Recent disclosures at a House Oversight Committee hearing revealed that over 350 drone incursions were recorded across more than 100 domestic and international military sites in the past year alone. This surge in airspace violations has raised alarm in Washington, exposing a gap between offensive drone capabilities and lagging defensive preparedness.

A particularly troubling episode occurred at a U.S. Marine Corps installation in California in December 2024, where six separate drone breaches were recorded over just six days. Such incidents are no longer rare anomalies but part of a broader pattern of increasingly brazen incursions.

Despite the Pentagon’s global dominance in drone technology for surveillance and strike missions, officials concede that existing counter-unmanned aerial systems (C-UAS) are insufficient to deal with these threats, particularly when they involve low-cost, commercially available drones that can be easily modified for hostile use.

The risk is not theoretical. In January 2024, a drone strike on a U.S. outpost in Jordan resulted in the deaths of three American service members. In May, another incident targeted coalition forces in Iraq. The situation reached U.S. soil in December, when Wright-Patterson Air Force Base in Ohio temporarily shut down its airspace following repeated drone sightings.

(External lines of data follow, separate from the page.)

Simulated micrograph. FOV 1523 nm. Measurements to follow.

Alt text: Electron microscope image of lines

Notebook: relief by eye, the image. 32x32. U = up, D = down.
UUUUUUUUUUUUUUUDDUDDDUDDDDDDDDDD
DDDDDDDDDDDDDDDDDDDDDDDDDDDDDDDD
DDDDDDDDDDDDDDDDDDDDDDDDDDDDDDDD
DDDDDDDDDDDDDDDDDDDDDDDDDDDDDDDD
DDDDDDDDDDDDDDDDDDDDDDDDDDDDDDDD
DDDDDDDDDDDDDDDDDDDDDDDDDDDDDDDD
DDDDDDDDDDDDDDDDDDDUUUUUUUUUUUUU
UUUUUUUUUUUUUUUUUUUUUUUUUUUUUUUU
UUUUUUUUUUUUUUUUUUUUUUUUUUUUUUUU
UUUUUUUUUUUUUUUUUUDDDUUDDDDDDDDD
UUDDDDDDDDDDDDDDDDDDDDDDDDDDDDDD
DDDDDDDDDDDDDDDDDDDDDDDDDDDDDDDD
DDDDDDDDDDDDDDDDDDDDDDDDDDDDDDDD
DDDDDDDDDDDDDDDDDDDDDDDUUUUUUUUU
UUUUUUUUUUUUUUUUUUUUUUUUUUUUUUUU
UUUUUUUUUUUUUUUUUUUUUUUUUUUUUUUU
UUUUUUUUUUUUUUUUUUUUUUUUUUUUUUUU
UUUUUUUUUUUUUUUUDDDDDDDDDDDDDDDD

Current counter-drone systems vary widely in technology, ranging from radar and radio frequency detection to kinetic interceptors and directed-energy weapons. However, the increasing number of drone incursions over U.S. and allied bases has exposed a tactical blind spot that adversaries could exploit. While the U.S. military continues to lead in drone warfare offensively, its limited ability to prevent unauthorized drone activity over sensitive installations signals an urgent need for defensive modernization.